Use of Not for more than 1 character.

Get help with installation and running here.

Moderators: DataMystic Support, Moderators, DataMystic Support, Moderators, DataMystic Support, Moderators

Post Reply
blisstrader
Posts: 2
Joined: Wed Jul 28, 2010 3:58 pm

Use of Not for more than 1 character.

Post by blisstrader »

I am data mining from HTML, but running into some problems as the data fields for each record are not always the same.

Here's a simplified extract of the source: (assume each line has a crlf)

<td>
Name: joe bloggs
email: joe@bloggs.com
website: www-joeblogs-com
</td>
<td>
Name: Paul Smith
website: www-paulsmith-com
</td>
<td>
name: Fred Flintstone
email: fred@flinstones.com
<td>

I am wanting to turn this data into a CSV, ie, Name, email, website etc.

here is what I have come up with. (using easypatterns Find/Replace

Find:
['name:' capture(1+chars)crlf][1+chars]['email:' capture(1+chars)crlf]

Replace:
$1,$2\013\010

However, this only works, if the record has a name and email. if the record doesnt have an email address, it will skip forward to the next record, and grab that email address. Ideally I need the code that captures the email address to specify not '</td>', ie that it only matches for $2 if the email address is found before we hit the next '</td>'. I am at a loss as how to do this, have spent days attempting to get it to work..

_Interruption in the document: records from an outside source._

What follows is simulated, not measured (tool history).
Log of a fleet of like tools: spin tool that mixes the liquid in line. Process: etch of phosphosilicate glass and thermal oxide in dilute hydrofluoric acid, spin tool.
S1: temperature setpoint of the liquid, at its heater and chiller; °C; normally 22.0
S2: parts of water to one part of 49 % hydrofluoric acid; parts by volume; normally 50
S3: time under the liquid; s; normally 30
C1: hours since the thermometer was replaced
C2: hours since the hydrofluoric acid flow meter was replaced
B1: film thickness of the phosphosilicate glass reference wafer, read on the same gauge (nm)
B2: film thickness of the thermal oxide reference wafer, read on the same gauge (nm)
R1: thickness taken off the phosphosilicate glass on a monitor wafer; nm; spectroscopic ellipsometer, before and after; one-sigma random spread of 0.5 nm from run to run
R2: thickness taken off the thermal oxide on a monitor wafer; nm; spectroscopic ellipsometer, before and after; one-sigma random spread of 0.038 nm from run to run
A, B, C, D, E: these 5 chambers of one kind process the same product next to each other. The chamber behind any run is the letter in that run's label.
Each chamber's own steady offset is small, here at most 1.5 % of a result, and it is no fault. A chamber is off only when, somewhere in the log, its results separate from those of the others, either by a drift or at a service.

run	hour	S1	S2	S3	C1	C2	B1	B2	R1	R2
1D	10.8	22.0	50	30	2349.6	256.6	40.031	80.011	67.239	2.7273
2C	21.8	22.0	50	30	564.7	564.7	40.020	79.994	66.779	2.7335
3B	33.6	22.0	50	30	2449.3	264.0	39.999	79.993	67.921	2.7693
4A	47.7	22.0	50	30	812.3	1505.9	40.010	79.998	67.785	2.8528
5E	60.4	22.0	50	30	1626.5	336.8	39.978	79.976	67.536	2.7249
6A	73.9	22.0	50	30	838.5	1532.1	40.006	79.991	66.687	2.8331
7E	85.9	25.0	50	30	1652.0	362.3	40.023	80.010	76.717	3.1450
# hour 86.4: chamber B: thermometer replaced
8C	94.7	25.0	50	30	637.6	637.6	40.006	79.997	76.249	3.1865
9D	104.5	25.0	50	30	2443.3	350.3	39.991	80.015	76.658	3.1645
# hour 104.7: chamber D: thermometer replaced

Any help greatly appreciated.

Thanks,
Dean.
blisstrader
Posts: 2
Joined: Wed Jul 28, 2010 3:58 pm

Re: Use of Not for more than 1 character.

Post by blisstrader »

So I figured out that I need to use an Or statement..

Search:
['<TD>'crlf capture(1+chars)'crlf'][1+chars][('email:' capture(1+chars)crlf)or('</TD>')]

Replace:
$1, $2, etc

This works great, and leaves the output for $2 blank if no email address is found, and restarts the search if it hits the </TD> tag.

It work great when there are only 2 options, ie Get Email address, before we hit TD.

What if I want to be a bit more thorough, and Get email address, (if it exists before </TD>), then if not, Get www: If it exists before </TD> then if not Get Phone: if it exists before </TD>.

All records in my data contain Name:, but email, Phone, www etc are optional. Can anyone lend a hand in creating the above search / replace.

Thanks,
Dean.
User avatar
DataMystic Support
Site Admin
Posts: 2227
Joined: Mon Jun 30, 2003 12:32 pm
Location: Melbourne, Australia
Contact:

Re: Use of Not for more than 1 character.

Post by DataMystic Support »

Hi Dean - you are making life very complicated for yourself! Try this:

Code: Select all

<td>
Name: [ capture(1+ chars ) ]
[ optional( 'email:', capture( 1+ chars ), cr, lf ),
  optional( 'website:', capture( 1+ chars ), cr, lf )
]</td>
Post Reply